With over 15 hectares of vineyard, the Billecart Salmon is able to produce two million bottles of champagne per year. And they've done so since 1818! Still under the control of the Salmon family, descendants of the great wine merchant Nicolas François Billecart, this house continues on their centuries-long tradition of harvesting grapes to produce bubbly champagne. After all these years, they remain meticulous in their process, ensuring the quality of each bottle. They've garnered quite a following, especially with the rich and famous who, year after year, consume their champagne both on special occasions and on a daily basis.

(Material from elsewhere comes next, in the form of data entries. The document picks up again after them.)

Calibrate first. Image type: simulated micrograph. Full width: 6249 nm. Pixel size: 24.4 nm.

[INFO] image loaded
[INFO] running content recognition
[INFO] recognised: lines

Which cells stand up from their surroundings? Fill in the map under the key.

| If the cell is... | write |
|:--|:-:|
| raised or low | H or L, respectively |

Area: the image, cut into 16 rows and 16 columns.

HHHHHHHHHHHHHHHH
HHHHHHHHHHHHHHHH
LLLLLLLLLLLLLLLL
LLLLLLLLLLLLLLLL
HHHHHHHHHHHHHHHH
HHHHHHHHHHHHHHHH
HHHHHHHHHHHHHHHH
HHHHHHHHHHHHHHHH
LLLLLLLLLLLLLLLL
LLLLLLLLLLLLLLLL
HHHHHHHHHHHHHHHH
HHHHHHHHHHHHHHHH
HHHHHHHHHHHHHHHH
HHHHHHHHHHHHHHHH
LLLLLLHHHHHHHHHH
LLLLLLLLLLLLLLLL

The best time to visit J de Telmont in Damery is in September, the peak harvest for the champagne house. They actually open the premises up to the public, showing them the traditions that they've continues to uphold for more than a century now, having opened in 1912. A lot younger than most Maisons in the area, it's pretty clear that they do things a bit differently here. While other institutions of its kind prefer to keep private, they actually welcome the public and openly show them what they do. They even hold champagne and cheese tastings every now and again for visitors!
In the town of Tours-sur-Marne stands Laurent-Perrier, one of the revolutionary champagne houses in the region. Founded in 1812, it became one of the top manufacturers of champagne during the 19th century. But bu the 20th-century, their notoriety fame ventured into their production, not just their products. This is because the owner at the time, Bernard de Nonancourt, was the first in history to use stainless steel containers for their champagne instead of the usual wooden barrel. Though it sent shockwaves throughout the champagne community at the time, it has since become the norm. And today, this modern champagne house continues to produce some of the best-selling bottles in the world.
Maison de Rhodes, located in the town of Troyes, is perhaps the most old-school of champagne houses in the region. Though one could consider all such maisons as "old-school" considering they continue the traditions passed down from generation to generation, but this one takes it to a whole new level. Think wooden barrels by the dozen, all containing zesty champagne that would one day be paired with sweet Parisian pastries. Think hectares of vineyard, all freeform as if it was untouched land. The type of champagne-making vineyards you've watched in period films? This is that type of place.
In terms of aesthetics, Nicolas Feuilatte is probably the most different out of all of them. Whilst most houses on this list still show off its rustic states for nostalgic sake, this champagne maison has gone for a more industrial feel. Think factory-looking buildings instead of quaint villas and cottages. The structure definitely stands out surrounded by vineyards. And although this look may seem boring yet modern, it does show how serious they are about running the business. They've let go of the whole nostalgia factor and has evidently looked forward into the future of champagne manufacturing.
You could say that the house of Ruinart in Reims invented champagne. Or, at least, the modern version consumed and beguiled nowadays. Back in 1729, Nicolas Ruinart founded the oldest-running champagne house in the world. He banked on producing a bubbly form of wine that came to be champagne. At the time, the drink itself hadn't been named after the region, therefore, it never really existed then the way it does now. So successful was this maison's first champagne that the king at the time, Louis XVIII, granted the house its own coat of arms.
Though the house was established in 1772, it didn't gain prestige until the early 1800s. Its name is derived from the persona of its most successful owner, Madame Barbe Clicquot. She inherited the house when her husband, François, unexpectedly passed away. Veuve Clicquot is translated to "Widow Clicquot," and even with such a name, the house flourished under Madame Clicquot's tutelage. Historically, during the First World War, the house became an infirmary and shelter for French soldiers. Relics of that past can still be seen within the premises to this day. Today, it now (and still) operates as one of the top champagne houses in the region.
Where do you think that bottle of champagne you're drinking from during New Year's or at a wedding came from? In the Champagne region of France! In this area, centuries-old houses continue on the tradition of producing the bubbly alcoholic drink for the rich and powerful!